THE Sisters of Mercy have offered to contribute cash and properties worth over €127.5m in compensation to the victims of physical and sexual abuse in former industrial schools run by the order.
The offer by the congregation of nuns – which ran five industrial schools including the notorious Goldenbridge facility in Dublin – is one of the largest contributions by any of the 18 religious orders which ran such residential centres.
The various congregations were criticised for only contributing €128m towards the overall €1.3bn cost of the scheme in a controversial deal agreed with the Bertie Ahern-led Government in 2002.
The Department of Education said it had received the responses from all 18 religious orders which had contributed towards the cost of the compensation scheme operated by the Residential Institutions Redress Board.
The Brothers of Charity also confirmed yesterday they will contribute an additional €1.5m towards the cost of the scheme.
Over €100m in cash and €227m in property have been committed by 10 congregations who have announced renewed offers, while two orders, the Rosminians and Good Shepherd Sisters, have declared they are unable to contribute any more money.

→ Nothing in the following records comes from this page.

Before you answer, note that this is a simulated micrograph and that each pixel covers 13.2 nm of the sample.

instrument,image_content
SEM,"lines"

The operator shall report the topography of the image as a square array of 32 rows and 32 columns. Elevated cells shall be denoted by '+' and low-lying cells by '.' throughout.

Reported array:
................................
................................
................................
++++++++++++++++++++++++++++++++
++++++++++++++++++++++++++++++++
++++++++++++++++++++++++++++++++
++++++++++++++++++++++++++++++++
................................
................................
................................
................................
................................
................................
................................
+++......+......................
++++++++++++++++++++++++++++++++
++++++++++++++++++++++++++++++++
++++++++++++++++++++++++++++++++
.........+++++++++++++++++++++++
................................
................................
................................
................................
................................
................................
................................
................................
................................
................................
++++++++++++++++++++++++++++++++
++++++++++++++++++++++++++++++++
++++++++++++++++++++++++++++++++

In a statement, the Sisters of Mercy said they were “deeply saddened at the findings of the Ryan report” and expressed regret for the suffering of children in their care.
The order said its contribution consisted of €20m cash to be paid to a trust for former residents as well as properties worth just over €107.5m.
The Sisters of Mercy said properties worth €80.8m would be transferred to the state, with €11.6m being given to the trust for former residents and a further €15m to voluntary groups.
The order, which was criticised in the Ryan report for its harsh and strict regimes, already made an initial contribution of assets worth over €33m to the redress scheme.
Christine Buckley, of Aislinn Foundation and a former resident of Goldenbridge, welcomed the renewed offer by the Sisters of Mercy. However, she expressed some reservation about the size of the contributions to the state and voluntary groups rather than to former residents.
Meanwhile, the Brothers of Charity, which ran a residential school for boys with special needs at Lota in Glanmire, Co Cork, also confirmed they have offered another €1.5m in cash.
The Ryan report found the Brothers of Charity had put the order’s own reputation over and above the safety and care of some of the most vulnerable children in the state.
Last night, the Brothers of Charity issued an “unreserved and heartfelt” apology to anyone who was sexually or physically abused while in their care as well as to anybody whose complaints about their treatment at Lota were not taken seriously or believed.
The order said it had taken into account the number of persons associated with the Brothers of Charity who went before the Residential Institutions Redress Board and the average award made in determining the size of its renewed offer.
A spokesperson for Education Minister, Batt O’Keeffe, said responses from all 18 religious orders had been received after the Government insisted on further financial contributions following the publication of the Ryan report last May.
It is understood Mr O’Keeffe will bring these offers to the Government within the next fortnight.